Top United Nations relief and development officials have called on national and international partners to step up support for humanitarian efforts in Northeastern Nigeria ravaged by Boko Haram’s insurgency.
UN Development Programme (UNDP) Administrator Achim Steiner and UN Emergency Relief Coordinator Mark Lowcock made the call as they wrapped up a two-day official visit to Nigeria.
Steiner and Lowcock were in Nigeria to rally support for the government-led efforts on the ground, especially in the conflict-torn northeastern Nigerian states of Borno, Adamawa and Yobe.
The top UN relief officials stressed the need to help millions of people rebuild their lives in the region that has been ravaged by the near decade-long insurgency.

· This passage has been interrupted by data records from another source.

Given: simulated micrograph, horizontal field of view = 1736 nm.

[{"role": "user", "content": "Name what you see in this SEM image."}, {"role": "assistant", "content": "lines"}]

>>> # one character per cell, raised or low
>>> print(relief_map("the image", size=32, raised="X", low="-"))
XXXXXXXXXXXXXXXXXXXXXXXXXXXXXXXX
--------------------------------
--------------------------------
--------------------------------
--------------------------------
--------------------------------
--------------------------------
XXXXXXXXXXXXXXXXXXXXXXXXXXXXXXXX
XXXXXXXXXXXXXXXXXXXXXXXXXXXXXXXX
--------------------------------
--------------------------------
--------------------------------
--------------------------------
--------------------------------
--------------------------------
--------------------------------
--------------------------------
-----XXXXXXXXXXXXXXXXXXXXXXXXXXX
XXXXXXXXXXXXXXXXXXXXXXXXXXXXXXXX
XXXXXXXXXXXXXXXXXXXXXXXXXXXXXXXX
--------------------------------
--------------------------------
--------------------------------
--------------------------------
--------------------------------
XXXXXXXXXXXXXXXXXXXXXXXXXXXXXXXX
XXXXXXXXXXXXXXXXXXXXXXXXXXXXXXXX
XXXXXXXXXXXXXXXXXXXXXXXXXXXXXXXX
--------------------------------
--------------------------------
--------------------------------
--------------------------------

“We are committed to Nigeria and to the people of Nigeria,” said Lowcock, who heads up the UN Office for Coordination of Humanitarian Affairs (OCHA).
“Humanitarian aid can only be a temporary solution,” he said, adding he was pleased to visit the region alongside the UNDP Administrator.
He said their visit would help join up humanitarian and development efforts “to save lives, help stabilise the situation, rebuild lives and communities for the future”.
“We must do everything we can to prevent this crisis from continuing for years,” Lowcock said in Maiduguri at the end of the visit, which also included meetings with Minister of Finance Zainab Ahmad and high-level government officials.
They visited projects in Bama town and Ngwom community in Borno, the state most affected by the 10-year conflict, where humanitarian and development workers are providing life-saving assistance and implementing development programmes.
The two officials heard first-hand testimonies from people affected by the Lake Chad Basin crisis who are trying to rebuild their lives.
Steiner said: “We have a unique opportunity to make a real difference to communities across the northeast of Nigeria.
“Helping people affected by the crisis requires us to work together – humanitarian and development organisations alike – to tackle immediate humanitarian needs and the root causes of the crisis.”
The Nigerian Government has launched recovery initiatives and efforts in northeast aimed at rapid stabilisation.
Early recovery and livelihood activities implemented by UN agencies and international and local NGOs seek to address the underlying causes of the conflict, lay the foundations for sustainable development and prevent aid dependency.
The humanitarian crisis in northeast has spilled over into the Lake Chad region, including Cameroon, Chad and Niger.
It remains one of the most severe in the world today with 7.7 million people in need of humanitarian assistance in the worst-affected states of Borno, Adamawa and Yobe alone.
According to OCHA, food security and the nutrition situation remains extremely fragile across the northeast, particularly given the high levels of aid dependency, compounded by the lack of access to land or other livelihood opportunities.
No fewer than three million people are estimated to suffer from critical food insecurity, and almost a million children aged from six months to five years are acutely malnourished, with 440,000 facing Severe Acute Malnutrition.
The visit follows an international donor conference held in Berlin in early September during which some $2.5 billion was pledged for humanitarian, stabilisation and recovery projects in the Lake Chad region.